The researchers, further, reference “policy elites” saying that a lack of awareness and empathy for Native Americans may stem from guilt. “Americans want to send money to help those in poverty in Africa, and they want to learn about Anne Frank and the Holocaust, but it is harder to own the reality of what happened right here with the First People,” the report says.

Some Protestant denominations have recently passed resolutions repudiating the Doctrine of Discovery, originating in 15th-Century papal edicts and later part of royal charters and court rulings, that justified the discovery and domination by European Christians of lands inhabited by indigenous peoples.

“Reclaiming Native Truth,” finds, “When people are exposed to accurate facts about Native American history and contemporary life, they believe the information, feel cheated that they didn’t learn it in school, and quickly become open to a new narrative.”

“Until we shift the broad public narrative,” says the report, “we cannot move hearts and minds on the issues that shape current reality for Native Americans.”

The narrative the researchers tested was brief and straightforward. A huge majority of those surveyed found it credible and those who read it showed significantly higher support for Native issues compared with those who did not read the narrative.

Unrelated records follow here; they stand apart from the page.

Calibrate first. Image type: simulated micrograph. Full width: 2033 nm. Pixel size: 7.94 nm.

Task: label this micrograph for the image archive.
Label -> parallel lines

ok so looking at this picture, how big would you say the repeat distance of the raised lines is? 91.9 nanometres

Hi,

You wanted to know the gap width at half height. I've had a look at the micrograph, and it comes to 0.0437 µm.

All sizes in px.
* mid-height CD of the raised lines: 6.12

We’re printing the narrative here, in its entirety, in hopes in will change the hearts and minds of our readers, replacing the false stereotypes that may be lodged there:

“The history of Native Americans is one of great strength and revitalization. It is a story built around values that have shaped Native cultures and American society: respect for family and elders, shared responsibility to care for the land, and an obligation to do right by the next generation. It is a story of resilience through great pain and injustice, from broken treaties and loss of land and language in the past, to derogatory sports mascots and biased history taught in schools today. Across more than 1,000 tribal nations and in every profession and segment of society, Native American peoples carry the cultural knowledge and wisdom that sustains Native nations and helps build a stronger future for all. Let’s move forward together.”

Narratives on these four issues were also shared by the researchers, summarized here:

— The Indian Child Welfare Act: In Native cultures, family is defined very broadly. Everyone plays an active role in raising a child and is ready to help in times of crisis. But when the U.S. child welfare system was created, it was biased against raising a child in this way, as a community. As a result, the U.S. government removed Native children from their families — not because of abuse or neglect but because of this way of being;

— Sovereignty and Treaties: When a country makes an agreement or signs a treaty, you expect them to live up to it. And yet, our own country has broken more than 500 treaties with Native nations that were here long before the United States was founded;

— Native-themed Mascots: For hundreds of years, Native Americans have been mocked and dehumanized by slurs and images in team mascots at every level from elementary schools to professional sports. And while some people mistakenly believe that these mascots are harmless or even respectful, they represent a continued dehumanization of Native peoples and do real psychological harm to Native children; and

— Representations of Native People in Entertainment: From books and television to Disney films, representations are often based on negative stereotypes. Even portrayals that seem positive at first can be harmful when they romanticize Native culture and imply that all Native American peoples are the same. Native storytellers have always been here; their voices connect with values that are core to American culture and that are needed today more than ever.

Those of us who are non-Natives must bore through our guilt, examine our prejudices, and learn both the history and present-day reality of the Native peoples who have endured and contributed despite the many injustices they’ve suffered.

The pictures in “Reclaiming Native Truth” all by themselves — from the smiling face of young Anna Warren with a beaded butterfly on her braid to the proud demeanor of an elderly Pawnee, Marlena Riding In, hands, with artful rings, crossed over her chest — tell the story of a diverse set of individuals.

As the new narrative concludes: Let’s move forward together.